Politics Is Driving Young Men and Women Apart

Deeper dysfunctions are driving political polarization between young Americans.

The story

In recent years, men and women have diverged along stark political lines. Accelerating since former President Donald Trump assumed office, men increasingly identify as Republicans and women as Democrats.

Especially among young voters, men and women are intensely divergent on a host of political priorities, from climate change to gender identity to illegal migration. Since the 1990s, voters under 30 have been a critical building block of the left coalition.

As the Democrat Party shifts further left, and young men perceive it as being uninterested in their needs, they depart for the GOP. Likewise, young women are attracted to Democrat messaging on issues like abortion, gun violence, and “threats to democracy.”

While divides between men and women are clearly evident in political expression, the problems are much deeper than politics. The divergence impacts social life among young people, the expanding crises of loneliness and masculinity in Western culture, and family formation.

The politics

Politicians have been slow to consider measures to heal the divide. After years of failed attempts, political scientist and men's rights advocate Dr. Warren Farrell continues to support creation of a White House Council on Boys and Men to parallel an existing committee for girls and women. President Biden replaced the prior women’s council with the Gender Policy Council, which focuses on women’s issues.

In June, progressive Democrat Rep. Alexandria Ocasio-Cortez (D-NY) said she was fighting for DEI policies while Republicans are keeping workplaces white and male. Divisive language is ineffective at engaging men in the conversation.

Only recently has the Democrat party tried to address men’s concerns. In a surprising about-face from decades of norms, the party embraced white men as an identity group last month in a highly lucrative Zoom fundraiser, “White Dues for Harris.” Mirrored by a similar function for black men, the events clumsily spoke to a population politicians can no longer ignore.

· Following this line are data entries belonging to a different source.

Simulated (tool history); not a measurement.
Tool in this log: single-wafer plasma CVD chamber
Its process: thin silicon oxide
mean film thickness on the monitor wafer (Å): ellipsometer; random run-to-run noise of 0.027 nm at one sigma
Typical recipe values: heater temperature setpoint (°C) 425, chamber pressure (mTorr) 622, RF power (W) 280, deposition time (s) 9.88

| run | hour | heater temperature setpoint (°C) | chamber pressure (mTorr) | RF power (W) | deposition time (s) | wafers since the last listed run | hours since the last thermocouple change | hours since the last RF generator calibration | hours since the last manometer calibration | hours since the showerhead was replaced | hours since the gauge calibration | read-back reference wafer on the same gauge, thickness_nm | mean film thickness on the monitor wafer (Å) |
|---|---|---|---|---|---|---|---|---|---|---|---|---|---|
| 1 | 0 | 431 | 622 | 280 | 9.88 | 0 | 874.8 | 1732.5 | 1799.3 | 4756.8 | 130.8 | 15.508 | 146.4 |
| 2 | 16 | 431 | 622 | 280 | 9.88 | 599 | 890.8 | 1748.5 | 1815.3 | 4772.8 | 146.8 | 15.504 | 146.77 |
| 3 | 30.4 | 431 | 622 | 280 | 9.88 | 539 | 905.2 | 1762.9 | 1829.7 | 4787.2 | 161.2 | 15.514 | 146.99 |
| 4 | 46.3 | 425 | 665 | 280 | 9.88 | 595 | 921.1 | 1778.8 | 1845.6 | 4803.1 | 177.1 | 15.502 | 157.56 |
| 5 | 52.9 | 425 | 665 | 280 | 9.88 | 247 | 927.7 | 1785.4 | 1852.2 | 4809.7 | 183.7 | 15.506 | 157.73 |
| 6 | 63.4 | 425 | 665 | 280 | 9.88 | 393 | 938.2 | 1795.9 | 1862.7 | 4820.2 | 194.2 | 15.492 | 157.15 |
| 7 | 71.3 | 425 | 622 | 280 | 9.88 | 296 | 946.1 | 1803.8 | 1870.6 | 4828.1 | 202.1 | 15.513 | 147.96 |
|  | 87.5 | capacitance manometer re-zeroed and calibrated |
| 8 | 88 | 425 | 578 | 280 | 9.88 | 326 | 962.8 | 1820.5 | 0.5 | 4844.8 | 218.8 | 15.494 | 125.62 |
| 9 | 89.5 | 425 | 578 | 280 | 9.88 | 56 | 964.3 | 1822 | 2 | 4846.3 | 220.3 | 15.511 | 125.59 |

Populist right Republicans are the loudest voices addressing problems of young men, signaling the GOP’s intention of recruiting them. Right populists are equally interested in crafting policy which supports and incentivizes family formation amid America’s dwindling population.

Sen. JD Vance (R-OH) proposed legislation to strengthen healthcare for moms and newborns and alleviate the serious financial burden new families face. Sen. Josh Hawley (R-MO) harkens to ancient and mythic visions of manliness in his book Manhood, which venerates a traditional Christian vision of masculinity and family.

Zooming out

Brookings Institution Senior Fellow Richard Reeves, author of Of Boys and Men, highlights another crisis ruining boys' lives and adversely affecting society: the alarming rate of father absence. One in four boys does not live with his father, and one in twelve boys has no contact at all with his dad — which engenders inferior life outcomes.

Surveys find a strong and growing divergence between young men’s and women’s values. Primary concerns held by young women are political and care-oriented, such as “domestic violence, sexual harassment, child abuse and neglect, and mental health problems.” Young men’s primary concerns are apolitical virtues like “competition, bravery, and honor.”

Some men feel that major institutions where women excel, like universities and corporate offices, no longer represent their values and provide unfair advantages to women via DEI initiatives. They feel alienated by an environment that propagandizes to them about their “privilege” and their role in the “patriarchy,” so they increasingly opt out.

Further, differing life paths increasingly chosen by men and women exacerbate class differences. Despite fewer men attending college, educated liberal women still want to date men similar to them in social class, education, and politics. Strong preferences in dating and marriage are another dimension of polarization that creates inequality and hurts family formation.

While men and women increasingly self-segregate along gender lines, they do the same along political lines, as evidenced by Gen-Z’s unwillingness to date across the aisle — or lower on the attractiveness spectrum. NYU Professor of Marketing Scott Galloway says, “Mating inequality [in the US] is greater than income inequality in Venezuela.”

Social dysfunction afflicting Gen-Z dates back decades. Helicopter parenting hindered development of conflict resolution and social skills. Relationship hurdles are exacerbated by mediating them with highly politicized social media which continues to inflame the issue into adulthood.

A whopping 63 percent of men age 18-29 are single. And, a staggering 15 percent of men have no close friends, while far more have very few.

Why it matters

The growing political divide between men and women is only the beginning of a vicious cycle of social instability that generates new forms of extreme inequality in the U.S. Technologies like social media which allow men and women to hyper-segregate, as well as ineffective parenting, bear much of the blame for this ballooning social crisis.

An underclass of millions of young men now lack an intimate relationship, have little life-purpose, are prone to conspiracy theories, and are drawn to “red pill” online influencers for guidance. They don’t know where else to turn. Public policy can incentivize marriage and relationships, but drawing men and women together again will require an enormous societal shift.

Reply

or to participate.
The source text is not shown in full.